Courses / Learning AWS Serverless / Part 2: CloudWatch / Backgrounders

Working with CloudWatch Data

This lesson references the scripts in the aws-connectedcar-common repository. If you're new to this course, see the introduction for information about setting up your workstation and getting the sample code.

The previous lesson outlined how CloudWatch is built on three core services. Let’s now dig a little deeper into how you can work with these core services, showing how each works to solve a specific observability problem.

Using CloudWatch Logs

CloudWatch logs are generally the first place you look when debugging a problem in your solution. For the sample code in this course there will be log entries for each of the three APIs, and also for each of the deployed Lambdas. Let’s start by looking at some sample API Gateway logs for the Admin API:

First of all, note the data hierarchy for the logs. At the top of the hierarchy you have log groups, which are persistent resources with names that relate to the services that are the source for the logs. For API Gateway, unfortunately, these names incorporate the generated API ID rather than the friendlier, user-defined resource names. Within log groups there are a series of transient, sharded log streams, and within these log streams, there are individual log entries.

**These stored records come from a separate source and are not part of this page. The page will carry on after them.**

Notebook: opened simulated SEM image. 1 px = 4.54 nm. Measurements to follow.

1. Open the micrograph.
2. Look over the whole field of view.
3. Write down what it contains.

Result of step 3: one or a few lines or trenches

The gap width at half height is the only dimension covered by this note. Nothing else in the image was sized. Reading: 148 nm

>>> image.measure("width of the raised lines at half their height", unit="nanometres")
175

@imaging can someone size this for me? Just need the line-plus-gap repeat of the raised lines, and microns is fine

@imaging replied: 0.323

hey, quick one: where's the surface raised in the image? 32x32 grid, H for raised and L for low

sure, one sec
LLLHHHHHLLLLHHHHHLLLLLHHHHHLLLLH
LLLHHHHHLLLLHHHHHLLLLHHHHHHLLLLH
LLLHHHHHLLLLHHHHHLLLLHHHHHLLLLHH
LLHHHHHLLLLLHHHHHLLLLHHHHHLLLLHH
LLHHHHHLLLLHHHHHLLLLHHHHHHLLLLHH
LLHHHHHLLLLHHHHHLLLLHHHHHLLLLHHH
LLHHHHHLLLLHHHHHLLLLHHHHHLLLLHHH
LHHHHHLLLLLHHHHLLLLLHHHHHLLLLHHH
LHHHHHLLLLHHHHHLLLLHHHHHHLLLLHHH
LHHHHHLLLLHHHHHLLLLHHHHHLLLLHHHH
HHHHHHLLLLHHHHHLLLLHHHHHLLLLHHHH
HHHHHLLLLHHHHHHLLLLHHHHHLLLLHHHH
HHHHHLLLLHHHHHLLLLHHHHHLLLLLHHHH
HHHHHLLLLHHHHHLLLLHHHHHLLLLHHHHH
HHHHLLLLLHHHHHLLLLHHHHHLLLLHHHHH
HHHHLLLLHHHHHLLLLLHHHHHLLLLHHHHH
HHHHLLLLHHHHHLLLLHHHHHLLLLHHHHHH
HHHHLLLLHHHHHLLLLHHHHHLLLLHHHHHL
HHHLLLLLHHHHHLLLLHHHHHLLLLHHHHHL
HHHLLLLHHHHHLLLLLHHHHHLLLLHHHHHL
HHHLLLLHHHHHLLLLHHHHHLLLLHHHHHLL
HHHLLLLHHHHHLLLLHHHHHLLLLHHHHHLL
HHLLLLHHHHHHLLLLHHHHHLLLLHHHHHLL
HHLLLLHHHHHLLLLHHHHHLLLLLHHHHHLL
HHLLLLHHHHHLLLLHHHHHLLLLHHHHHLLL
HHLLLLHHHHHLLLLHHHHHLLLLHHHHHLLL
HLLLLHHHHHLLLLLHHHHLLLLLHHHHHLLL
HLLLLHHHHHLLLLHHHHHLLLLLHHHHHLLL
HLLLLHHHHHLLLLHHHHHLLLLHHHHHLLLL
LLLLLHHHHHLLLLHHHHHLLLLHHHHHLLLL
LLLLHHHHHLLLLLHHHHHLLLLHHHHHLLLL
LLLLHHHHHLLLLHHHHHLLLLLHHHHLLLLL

Working from the console, you can quickly drill down to these individual log entries. You can also enter text searches that span all the streams within a log group. This works well when you have a fairly specific text string to search for. You can see an example below, where we’re looking for API request bodies with the “request body before transformation” text string. This example shows log entries for the incoming API request bodies before they're transformed into the Lambda invocation format:

You can also search for log entries from the command line, where you can apply more advanced query criteria. We’ll go into more detail about how to use the command line for logs in the labs. But, here’s an example script that performs the same search shown above, using some of the CloudFormation stack-querying tricks we covered in the previous section:

Here’s an example of what the output from running this script looks like in the VS Code terminal. Obviously the format is different, but you can get the same log information this way as you would from the console:

Using X-Ray Traces

CloudWatch logs are a good source of information when you already know which service is causing a problem. X-Ray traces can be useful when what you have is an error at the top of your stack and you want to follow the flow of execution to uncover the point where it's triggered.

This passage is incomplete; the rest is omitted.